Reparations and Interim Relief: What Victims Can Claim

Under the Interim Relief Programme run mainly between 2008 and 2012, the government paid families of those killed or disappeared an initial NPR 100,000, later raised in instalments to a total of NPR 1 million (Rs 10 lakh) per family, alongside scholarships for children of the deceased and payments of up to NPR 200,000 for those disabled in the conflict. However, torture survivors and victims of conflict-era rape and sexual violence were excluded from interim relief altogether — one of the main injustices the amended law is meant to correct.

The 2024 Act makes reparation a legal right of victims, covering compensation, restitution, rehabilitation, and education, health and employment support, to be recommended by the commissions after case verification. Victims should keep their complaint registration numbers, apply for a victim identity card once the commissions issue them, and route relief queries through the commissions or the Ministry of Home Affairs, which inherited the conflict-victim relief functions of the former Ministry of Peace and Reconstruction. Because procedures are still being finalised under new regulations, victims should rely only on official commission notices and never pay intermediaries.

Questions

Transitional Justice in Nepal: TRC, CIEDP and the 2024 TJ Act — FAQ

What is the Truth and Reconciliation Commission (TRC) in Nepal?+

The TRC is a statutory body formed on 10 February 2015 under the Enforced Disappearances Enquiry, Truth and Reconciliation Commission Act, 2071 (2014). It investigates gross human rights violations committed during the 1996-2006 armed conflict, establishes the truth, and recommends reparations and legal action. It has registered 63,718 complaints, plus more than 11,000 new ones filed in 2025.
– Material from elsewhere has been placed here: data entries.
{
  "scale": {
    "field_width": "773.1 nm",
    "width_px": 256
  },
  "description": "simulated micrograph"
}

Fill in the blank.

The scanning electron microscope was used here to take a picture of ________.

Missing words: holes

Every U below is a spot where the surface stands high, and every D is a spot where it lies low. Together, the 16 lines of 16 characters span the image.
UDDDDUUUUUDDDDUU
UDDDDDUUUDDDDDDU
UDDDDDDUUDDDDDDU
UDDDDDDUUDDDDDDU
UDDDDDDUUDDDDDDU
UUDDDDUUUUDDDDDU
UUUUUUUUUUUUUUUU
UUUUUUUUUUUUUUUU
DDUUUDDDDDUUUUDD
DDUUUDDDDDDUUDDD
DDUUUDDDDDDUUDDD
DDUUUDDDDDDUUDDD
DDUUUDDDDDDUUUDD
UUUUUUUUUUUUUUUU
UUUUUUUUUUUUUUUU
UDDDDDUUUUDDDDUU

How many people died in Nepal's civil war?+

The UN OHCHR's 2012 Nepal Conflict Report estimated about 13,000 people killed and more than 1,300 forcibly disappeared during the 1996-2006 conflict. Government records compiled later list more than 17,000 conflict deaths. Both state forces and Maoist rebels were responsible for killings and disappearances.

What is the CIEDP in Nepal?+

The Commission of Investigation on Enforced Disappeared Persons (CIEDP) is the TRC's sister body, also formed on 10 February 2015, mandated to investigate conflict-era enforced disappearances. It has registered about 3,300 complaints and in 2020 published a list of 2,506 people it considered disappeared, though the fate of victims remains officially unresolved.

What did the Transitional Justice Act 2024 change in Nepal?+

The amendment, authenticated on 29 August 2024, bars amnesty for serious violations (rape and serious sexual violence, killings of unarmed persons or civilians, enforced disappearance and cruel torture), creates a three-judge Special Court for prosecutions, makes reparation a victim's legal right, and opened a fresh three-month complaint window. Critics fault its narrow definitions and a provision letting the Attorney General seek sentences reduced by up to 75 percent.

Can perpetrators of conflict-era crimes get amnesty in Nepal?+

Not for serious violations. Nepal's Supreme Court ruled on 26 February 2015 that amnesty for grave crimes such as murder, rape, torture and enforced disappearance is unconstitutional, and the 2024 amended Act reflects this. Amnesty is possible only for lesser violations, and only if the perpetrator discloses the truth and the victim freely consents.

How can conflict victims register a complaint or claim reparations?+

Victims file a written complaint, with supporting documents, to the TRC (killings, torture, sexual violence and other violations) or the CIEDP (disappearances) during officially announced registration windows — in person in Kathmandu, by email, or via channels named in the notice. Filing is free, sexual violence survivors can request sealed, coded submissions, and registered victims can later claim reparations, which the 2024 Act recognises as a legal right.